Peter Hobson is interested in autistic children. From studies of autism, he hopes to shed light on the "origin of thought". If autism itself were well understood, that might be a sensible project. Otherwise it reminds one of the anecdote about the local's reply when asked for directions: "If I wanted to get where you're going, I wouldn't start from here."
Research on autism highlights the importance of interaction and its emotional dimension. Echoing Blake, Hobson summarises his view of the human child's development: "Engagement with others has taught this soul to fly." But, contrary to what Hobson seems to think, it has long been taken for granted that thought and language cannot develop to maturity without a social matrix, and that expression of emotions is one of the basic functions of human signs, including linguistic signs. The trouble is that "emotional" comes to be a catch-all term that covers everything not covered by "conceptual" or "rational".
Hobson describes a rather rebarbative experiment in which a 45-minute-old baby is taken from its mother to see how it will react to a psychologist in a black shirt pulling faces at it. He clearly thinks this is the right way to go about checking hypotheses concerning innate abilities. Parents gave their permission, we are told. But did the baby? And how could the experimenter know what disturbing image this experience might implant in the infant's memory? The chapter bears the title "Before thought". Whatever we think about the experiment, the question-begging starts here. Unless the unfortunate neonate had come out with some Macaulay-like reaction, such as asking "Why, sir, are you pulling faces at me?", the assumption from the outset is that here we are in the realm of what can be done without thinking. Thinking at the age of 45 minutes? Absurd.
Hobson takes it that in situations forced on them by parents and other people benevolently called "care-givers", babies' first reactions are thoughtless, that is, mindless; but he never puts this notion up for debate. He just assumes that the infant is born without a mind, and that the mindless initial state of the creature can be "observed". This is a modern version of the old tabula rasa thesis: a metaphysical proposition disguised as a simple report because it suits the internal logic of Hobson's own thesis, which requires "thought" to wait upon satisfactory emotional relations with others.
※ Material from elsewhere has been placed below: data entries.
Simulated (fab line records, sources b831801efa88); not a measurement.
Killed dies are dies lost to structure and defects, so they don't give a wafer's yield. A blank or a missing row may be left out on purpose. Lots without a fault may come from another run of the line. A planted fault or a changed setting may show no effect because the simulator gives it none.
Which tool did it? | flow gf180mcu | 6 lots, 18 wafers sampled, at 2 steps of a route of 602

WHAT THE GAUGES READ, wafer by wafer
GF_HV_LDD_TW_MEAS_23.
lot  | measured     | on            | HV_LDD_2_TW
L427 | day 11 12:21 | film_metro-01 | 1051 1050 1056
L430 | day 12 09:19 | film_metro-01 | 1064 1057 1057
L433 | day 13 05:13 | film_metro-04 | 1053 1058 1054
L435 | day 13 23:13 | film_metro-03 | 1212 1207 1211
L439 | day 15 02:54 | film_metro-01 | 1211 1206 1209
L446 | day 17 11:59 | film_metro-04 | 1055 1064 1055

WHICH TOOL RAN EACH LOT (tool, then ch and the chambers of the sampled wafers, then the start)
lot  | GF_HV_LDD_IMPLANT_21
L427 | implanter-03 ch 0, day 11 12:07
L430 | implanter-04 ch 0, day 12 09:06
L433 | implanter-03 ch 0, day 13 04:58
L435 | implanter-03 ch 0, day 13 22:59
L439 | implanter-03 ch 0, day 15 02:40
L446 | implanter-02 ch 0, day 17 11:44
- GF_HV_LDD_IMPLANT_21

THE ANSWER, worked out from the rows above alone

Hobson pays little attention to the fact that his chosen topic, the "origin of thought", has a long ancestry in the western tradition. Locke and Condillac may not have gone around "testing" infants, but at least they produced arguments for their case. They would never have talked about anything as asinine as the child's own "theory of mind". Hobson calls this "a daft expression" but he carries on as if it made sense all the same. The child's theory must adapt to "reality", defined as "the perspective that any reasonable person would agree with if they were in the right position to judge".
Experiments with the very young loom large. Hobson warns against over-interpreting the results and describing infants in terms more applicable to adults. But he does it himself all the time. A crucial moment is when the child begins to "symbolise". In a reckless muddle of metaphors, Hobson announces: "Symbolising in general, and language in particular, are poised at the interface between communication and thought."
He thinks that "grammar" appears in the middle of the second year of life and that words can be used "correctly or incorrectly". Predictably, he has serious problems when it comes to what an infant knows, because he does not want the descriptive terminology to clash with his own account of the origin of thought. So when talking of the postulated pre-thought stage he puts the verb "know" in scare quotes, as if this disposed of the issue.
After a brief comparison with chimpanzees (who, you have already guessed, cannot "think symbolically"), Hobson draws a circular conclusion: only when the human child understands that it has a mind, and that others do too, does it acquire a mind of its own. Hobson has evidently not read enough linguistics to realise that the kind of theoretical framework he needs to explain the emergence of meaning in young children's activities is integrationism. But then he would have to start giving up his own old-fashioned philosophical idées r eçues about the mind, language and communication.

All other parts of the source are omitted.